Monday, July 21, 2014

Curious Case of the Cast Iron Compass Rose

Back in our sailing days we used to collect the odd item of nautical descent -- a brass signal cannon that fired 10-gauge blanks and put out a satisfactory BANG!, a gimballed brass salon lamp that swung more or less level when the weather got heavy, a big oil painting depicting topsail schooners racing into the dawn.  One of our prize finds was a decorative, cast-iron compass rose.  Now, a compass rose usually is a handy device printed on nautical charts and showing not just the four key directions but also all the other points of the compass, so you can quickly plot a compass course using a pair of parallel rulers and the rose as a reference.  Wikipedia puts it this way: "A compass rose, sometimes called a windrose, is a figure on a compass, map, nautical chart or monument used to display the orientation of the cardinal directions—North, East, South and West—and their intermediate points."


Our cast-iron compass, found while poking through an antiques store on Maryland's Eastern Shore with my college roommate, was entirely for show, the sort of thing you'd hang on your wall.  It did not bear the finer points of a compass rose printed on a chart, but if you only wanted to know which way North was, or South, East or West, it was a very helpful thing.  We cleaned it up and mounted it on a brick wall on one side of our patio in Raleigh, then later when we built our dream house in the Blue Ridge, we mounted it on a massive beam in the great room, with the rosette angled slightly so that N pointed, more or less, North.  In the going-on three years it hung there, only one person noticed why it was oriented the way it was.  Maybe everyone else realized it pointed north and thought it not even worth mentioning; only the late Jim "Squirrel" Garrison commented on it.

Then one day in June of 2010, lightning struck the house and burned it to the ground while we were in Greensboro fixing to go to the beach.  We found very few things from that fire -- the carcass of a .357 magnum pistol, a lump of silver that had once been a set of family silverware and a round rock that I'd picked up somewhere in the yard when the foundation was dug.   Never found any trace of many things, including the cast iron compass rose.   Well, it was just old stuff, and nobody got hurt.  Not at all in the tragedy category, just a pain in the neck for a while until we rebuilt.

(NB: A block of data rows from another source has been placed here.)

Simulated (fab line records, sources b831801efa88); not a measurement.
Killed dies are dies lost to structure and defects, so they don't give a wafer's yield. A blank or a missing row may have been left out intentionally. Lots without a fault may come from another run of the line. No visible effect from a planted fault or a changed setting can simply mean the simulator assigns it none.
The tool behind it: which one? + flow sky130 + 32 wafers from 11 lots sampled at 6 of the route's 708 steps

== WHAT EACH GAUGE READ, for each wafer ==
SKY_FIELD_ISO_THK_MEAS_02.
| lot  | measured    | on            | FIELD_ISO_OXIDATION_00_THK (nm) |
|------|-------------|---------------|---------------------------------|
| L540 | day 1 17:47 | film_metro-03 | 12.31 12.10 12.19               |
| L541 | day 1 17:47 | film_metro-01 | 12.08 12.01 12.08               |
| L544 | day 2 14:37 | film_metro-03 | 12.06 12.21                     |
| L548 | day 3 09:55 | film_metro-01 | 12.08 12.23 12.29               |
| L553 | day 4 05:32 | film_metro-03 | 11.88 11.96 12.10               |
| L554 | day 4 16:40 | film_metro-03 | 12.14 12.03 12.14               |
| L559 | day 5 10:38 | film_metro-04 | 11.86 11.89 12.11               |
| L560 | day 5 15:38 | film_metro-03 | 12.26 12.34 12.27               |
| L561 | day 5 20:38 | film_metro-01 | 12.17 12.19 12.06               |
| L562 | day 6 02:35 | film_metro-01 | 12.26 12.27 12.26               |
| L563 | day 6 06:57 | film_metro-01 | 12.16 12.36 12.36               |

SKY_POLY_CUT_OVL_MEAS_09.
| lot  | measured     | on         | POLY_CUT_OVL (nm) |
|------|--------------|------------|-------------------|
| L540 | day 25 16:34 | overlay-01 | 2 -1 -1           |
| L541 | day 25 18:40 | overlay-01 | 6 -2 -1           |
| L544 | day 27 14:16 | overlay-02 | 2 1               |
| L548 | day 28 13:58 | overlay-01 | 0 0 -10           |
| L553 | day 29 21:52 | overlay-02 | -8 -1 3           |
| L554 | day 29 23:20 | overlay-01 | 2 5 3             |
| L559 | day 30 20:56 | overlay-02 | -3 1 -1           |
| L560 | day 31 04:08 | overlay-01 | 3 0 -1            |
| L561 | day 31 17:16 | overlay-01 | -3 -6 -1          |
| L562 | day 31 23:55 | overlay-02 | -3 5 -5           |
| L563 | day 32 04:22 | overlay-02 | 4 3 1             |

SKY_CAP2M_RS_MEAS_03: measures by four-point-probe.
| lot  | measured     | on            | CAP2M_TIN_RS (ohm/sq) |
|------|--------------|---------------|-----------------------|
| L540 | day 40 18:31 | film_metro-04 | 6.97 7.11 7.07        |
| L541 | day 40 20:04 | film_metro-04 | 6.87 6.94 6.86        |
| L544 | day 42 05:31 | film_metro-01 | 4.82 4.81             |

A few months ago my old roomie, a lawyer who lives on the Eastern Shore and has spent much of his career putting bad people in jail and serving up Chesapeake Bay crabs to visitors from down South, idly inquired, offhand, whether I'd ever found another compass rose.  I had figured I'd never find another like the other, but I think I expressed some interest. But I didn't think any more of it. So the other day, while celebrating a birthday with an extremely advanced age that pretty much puts me solidly in the ranks of geezerdom, Our Man Terry of UPS drove up with an interesting package -- flat, and a couple of feet square.  Inside lay what I believe to be the exact same model of a compass rose as the one that melted down in the 2010 fire. It now hangs on our kitchen wall, along with something else: A note written in marker on a rectangle of cardboard, prefaced by an old college-era nickname that he and I have applied to each other since, oh, 1966 or so.  It read:  "Buckflap: Try to not melt down this one. S--."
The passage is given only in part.